The telling of a story is a powerful thing. It gives substance to the characters and legitimises their story, sometimes a story that has been subjected to being viewed through a false lens. The actor Adjoa Andoh, interviewed recently in the
Financial Times, puts it so well: 'People quite often don't get their stories told. There is some strata of people who get their stories iterated and reiterated in various formats, and then some people just disappear off the map'.
No-one who has watched
The English, perhaps the best series of 2022 on the BBC, is likely ever to forget this story written and directed by Hugo Blick. Some have referred to it as a 'blood-soaked western', so it would be good to get this out of the way. Yes, absolutely, it is violent in parts (turn away briefly) but without the violence in this period of the American west, the 1890s, it would be a pale and insipid, unrealistic tale indeed.
Blick is an interesting writer and director; sometimes it seems as if he is drawn to telling about the lives of those who are seen as 'other', such as in the series concerning the Rwanda genocide,
Black Earth Rising, starring Michaela Coel. In the case of
The English, the background to the story is the massacre of the Native Americans, at this period now meant to be a thing of the past, and the failure of the government to honour its promise of land for their settlement.

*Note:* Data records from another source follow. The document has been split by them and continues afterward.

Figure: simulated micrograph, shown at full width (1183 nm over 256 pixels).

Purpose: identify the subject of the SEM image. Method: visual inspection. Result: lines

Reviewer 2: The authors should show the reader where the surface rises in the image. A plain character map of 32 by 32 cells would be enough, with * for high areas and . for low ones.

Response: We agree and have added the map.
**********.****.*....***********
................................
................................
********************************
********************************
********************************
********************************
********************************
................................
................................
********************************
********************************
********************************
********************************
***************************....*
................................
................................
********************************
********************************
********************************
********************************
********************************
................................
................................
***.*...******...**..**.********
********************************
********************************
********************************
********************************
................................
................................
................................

This is a subversion of the usual western theme, in that it is a Native American, a former Pawnee scout for the US Cavalry, who is heroic: Eli Whipp (Chaske Spencer), a man who needs to rebuild his identity, having left the Army with conflicted feelings about being Pawnee, who previously took a role antipathetic to his own people. All he wants is to have a land claim of his own, without conflict.
This is not to be, for he crosses paths with Lady Cornelia Locke (Emily Blunt) who is on her own search: revenge, justice for the death of her son. They converge in Hoxem, Wyoming, a town, if you can call it that, built over the remains of a massacre, where keeping law and order is attempted by Sheriff Robert Marshall (Stephen Rae).
This period in American frontier history is the edge of when the country begins to embrace the rule of law, and it is a very close thing. There were powerful forces that would have had it otherwise; there are riches to be seized, usually through the rule of the gun. This is repellently personified in the character of David Melmont (Rafe Spall), evil betrayer.
The English is a wonderful watch. The filming is astonishingly beautiful, with saturated colours, long shadows, scenery (it is filmed in Spain) that would make you rush to the travel agent. This is owed to the cinematography of Arnau Valls Colomer, whose work is so well known. The long shots give a sense of how empty, how without protection, this landscape appears. In a way, this positions the characters as isolated themselves, not a part of family or with friends. And then, the close ups are colourful, expressive and intimate, lingering.
One must comment here also on the costumes: Cornelia does seem to wear the same dress into ribbons, but this is because both Whipp and Cornelia truly live in their clothes, they 'are' their clothes. Whipp's Native American clothing details, his old Army jacket, for instance, are as much a part of them as if they exist only in what they stand up in. The costume designer, Phoebe DeGave (
Killing Eve) astounds. It also is an expression of the philosophy of the story, that all one really needs is what can be packed on a horse.
Whose story is being told, who is being put onto a map, as Andoh calls it? Both Eli and Cornelia are victims of a society that sees them as lesser beings, she because she is a woman and he because he is not white. In this, Blick mines a modern seam of racism and imperialism, and at times with the dialogue, when his characters speak to each other of their deepest feelings.
The English feels very current. The personal loss for each is overpowering – a way of life, family, a child – and gradually, as they come to trust each other, their relationship develops in a way in which each will restore the other to a kind of wholeness, a sense of goodness in humanity that has eluded them. Of course, this is a love. It is an antidote to the perfidy of the world that they have experienced.
Emily Blunt and Chaske Spencer take the viewer on a western ride like no other, where stories cross and flashbacks fill in details, and on the way there are tales that supplement the main search for truth and justice, all of which give credence to what otherwise would appear to be an impossible search, with two people from opposite ends of the earth. That they reach an understanding of each other, that they can share their dearest talismans, gives
The English a resolution that is at once positive but poignant.